The Verde Valley School in Oak Creek, Arizona was founded in 1947 by Hamilton and Barbara Warren after the devastation of the Western European civilization by the horror of World War II. The Harvard educated couple decided it was their mission to bring together students from all over the world to live, work, and study together in a multicultural environment of mutual respect and service to one another and the wider world community. After 72 years, this tiny secondary school continues to foster intercultural understanding and world citizenship, environmental stewardship, the value of physical labor, and service to humanity with a willing spirit.
Lauren Kelley – Experiential Education Director
“The critical skills and concrete tools of planning, funding, executing and assessing projects, in conjunction with a relationship-centered empathetic world view, enables our students to serve more effectively, to create a new paradigm for giving, and to continue to positively shape the world of tomorrow. Service to the school, the local community, and the world is woven throughout most aspects of school life.”
The Hopi Nation
The Hopi Reservation, a Native American reservation for the Hopi and Arizona Tewa people, is 100 miles north of the Verde Valley School. The site in north-eastern Arizona has a land area of 2,532 sq. mi. and is the ancient ancestral home of a little more than 7,000 surviving Hopi people.
Timothy Nuvangyaoma – Chairman Hopi Tribal Council
“Since time immemorial the Hopi people have lived in Hopituskwa and have maintained our sacred covenant with Maasaw, the ancient caretaker of the earth, to live as peaceful and humble farmers respectful of the land and its resources.”
Simple People by Choice
- The Hopi are a matrilineal society organized by clan membership.

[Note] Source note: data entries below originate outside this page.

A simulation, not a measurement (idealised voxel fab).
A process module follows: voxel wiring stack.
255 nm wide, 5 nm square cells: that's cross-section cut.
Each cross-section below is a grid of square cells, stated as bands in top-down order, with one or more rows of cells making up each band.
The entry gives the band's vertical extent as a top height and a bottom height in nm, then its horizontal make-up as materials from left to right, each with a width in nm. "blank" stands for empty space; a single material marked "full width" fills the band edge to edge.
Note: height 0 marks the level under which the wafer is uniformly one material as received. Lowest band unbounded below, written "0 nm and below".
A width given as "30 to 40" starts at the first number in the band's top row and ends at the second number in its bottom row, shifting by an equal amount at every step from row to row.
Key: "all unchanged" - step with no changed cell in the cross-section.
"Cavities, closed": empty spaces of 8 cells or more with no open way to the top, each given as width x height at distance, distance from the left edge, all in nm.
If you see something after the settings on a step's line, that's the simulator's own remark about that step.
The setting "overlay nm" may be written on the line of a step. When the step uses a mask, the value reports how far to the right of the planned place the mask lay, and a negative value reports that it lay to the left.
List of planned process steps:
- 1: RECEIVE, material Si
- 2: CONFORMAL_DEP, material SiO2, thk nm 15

- The Tribe is fairly young with a median age of 29.4 and almost 30% under the age of 18.
- Hopi live in houses made of dried clay and stone with flat roofs and multiple levels accessible by ladder.
- Members of the Hopi Tribe have a high poverty rate - 30.6%. Female-headed households are especially vulnerable to living in poverty. (73.6 % of households in poverty are female headed).
The Hopi World View
The Hopi consider their life on the reservation (in particular the traditional clan residence, the spiritual life of the kivas on the mesa, and their dependence on corn) an integral and critically sustaining part of the "fourth world". This is the current cultural epoch in which all people of the world now live.
Verde Valley School/The Hopi People
Verde Valley School students have been visiting the Hopi reservation since the 1950s. The Warrens recognized the educational benefits of exposure to the values of humility, simplicity and responsibility for the planet that are the basis of the unique Hopi culture.
“These simple people are not unfortunate because they are poor by our standards,” said a Verde Valley sophomore. “Something like western monks, they have chosen to remain simple farmers and caretakers of the land. At Verde Valley we are honored to be exposed to and support their lifestyle in any way we can.”
Coats for Kids
Nine years ago, Verde Valley School students realized that many of the children in the Hopi Villages faced the harsh winter without warm coats. They began a “Coats for Kids” program by erecting Christmas trees in local supermarkets decorated with personal request cards for coat donations written by the Hopi children themselves. The community response was positive, immediate, and overwhelming. This year, Verde Valley students delivered more the 150 coats to the Hopi children.
Caroline Diehl – Verde Valley Social Global Goals Director
“Donors are amazing. They not only eagerly donate the coats that the Hopi children so desperately need, but add gloves, mittens, and caps (many hand-knitted by the women of Sedona and Oak Creek). The community’s response is heart-warming and inspires our students to continue a life of service after they go on from Verde Valley School. By understanding the value of the unique Hopi culture both the donors and our students are learning exactly what Ham and Barb Warren were trying to teach.”